Comments from Event Var Handler pull-request.
As far as event handlers I was just thinking a rest api that allows a handler to register/unregister itself. So, basically, I (an event handler) call into Deployadactyl and say I am interested in xyz event. I provide Deploydactyl a URL where it will call me when that event occurs. The event api would be the same it just would occur via rest and allow the handlers to be out of process. This would prevent a handler from potentially abending Deploydactyl and allow handlers to be coded completely separately. If folks choose to contribute a repo could be setup to allow folks to contribute there handlers but it wouldn't be required. The only change I would suggest to the API would be something that allows handlers to specify a precedence when they register...not just FIFO.
One other consideration on handlers. Probably need specify by event what data will be provided to handlers or allow the handler to tell the event manager what data it needs to be provided when the event is published. I like the second options even though it is more complex. Just need to specify by even what data is available. Meaning, some events would have access to more data than others. The data piece is the only outlier in the out of process model.
This sounds a lot like we webhook. Perhaps we should just implement it the same way that github webhooks are designed. I guess the question is if the handler needs to manipulate any data coming back into deployadactyl or not.
I think you have hit upon a very salient issue. The event handler I just created does augment/manipulate data to some degree. It updates/re-writes the manifest of the app being deployed. So, it doesn't change data in the Deployadactyl process but comes close. Out of process plugins/extensions are very typical in Go. I wonder if there are some established patterns/practices out there we could look at?

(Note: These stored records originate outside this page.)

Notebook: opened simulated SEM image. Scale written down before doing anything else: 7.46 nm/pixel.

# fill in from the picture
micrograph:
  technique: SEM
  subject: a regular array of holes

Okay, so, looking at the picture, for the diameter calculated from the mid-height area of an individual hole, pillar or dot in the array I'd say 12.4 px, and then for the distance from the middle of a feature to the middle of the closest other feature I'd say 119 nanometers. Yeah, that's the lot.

It possible to write a webhooks event handler that broadcasts on each event. We wrote the event handler in a way that if you have an important event that you need to run before a deployment and ensure works, you send an error back to the event caller.
We're thinking of writing an event manager that broadcasts http calls to whoever is listening for requests. Then you can write a microservice that listens to the request and runs whatever operations asynchronously as long as it throws back a 200 right away.